Bank borrowings of NBFCs slow down due to higher rates, lower demand

They are borrowing from money market which is sufficient to meet lower demand

Krishna Pophale Mumbai
Last Updated : Jun 08 2013 | 7:53 PM IST
With banks’ lending remaining high, non-banking finance companies are increasingly look for alternative ways to meet their funding requirement. As a result, bank credit growth to NBFC sector has dropped to single digit level in April as compared to 35 per cent growth in the same period of the previous year.

According to market participants, NBFCs are increasingly borrowing money through privately placed non-convertible debentures (NCDs) which are of long term in nature and short-term commercial paper (CP).

This has clearly reflected in sectoral credit deployment data of Reserve Bank of India (RBI) for the month of April. According to the data credit to NBFCs increased just by 5.2 per cent in April compared with the increase of 34.4 per cent in the same month last year.   

Market players also said lack of credit demand from NBFCs was also a reason for lower demand for funds by these entities from bank.

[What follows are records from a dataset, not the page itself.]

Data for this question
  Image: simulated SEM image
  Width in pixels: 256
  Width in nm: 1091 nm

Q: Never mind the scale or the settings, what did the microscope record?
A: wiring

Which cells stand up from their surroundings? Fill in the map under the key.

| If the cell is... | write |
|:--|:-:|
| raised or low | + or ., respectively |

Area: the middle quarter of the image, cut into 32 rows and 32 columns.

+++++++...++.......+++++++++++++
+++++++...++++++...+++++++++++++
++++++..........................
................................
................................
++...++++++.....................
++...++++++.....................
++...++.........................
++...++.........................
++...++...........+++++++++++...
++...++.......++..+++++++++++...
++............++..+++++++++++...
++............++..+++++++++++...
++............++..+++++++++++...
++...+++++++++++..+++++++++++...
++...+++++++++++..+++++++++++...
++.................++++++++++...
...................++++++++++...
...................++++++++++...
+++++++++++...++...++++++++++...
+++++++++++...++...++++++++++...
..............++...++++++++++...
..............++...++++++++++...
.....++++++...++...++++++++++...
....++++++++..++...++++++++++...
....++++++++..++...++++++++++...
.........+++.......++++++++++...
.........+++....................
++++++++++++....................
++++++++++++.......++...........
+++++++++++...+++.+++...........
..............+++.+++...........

V Ravi, chief financial officer, Mahindra Finance said, ''bank borrowings are linked to base rate and at the base rate of even 9.7 per cent adding monthly compounding resulting in the rate of 10.25, borrowing via NCDs is a cheaper option where the rates are in the range of 8.75 per cent.'' Similar is the case with CPs he said which currently offers the similar rate of interest, he said. ''If banks reduce base rates then there could be again a pickup in banks favour'' he added.

Lakshmi Narasimhan, chief financial officer, Magma Fincorp also concurred with the views expressed by Ravi saying money market borrowing is a better option for NBFCs currently. He also said that due to slower growth in primary (auto) sales there is not much demand for credit.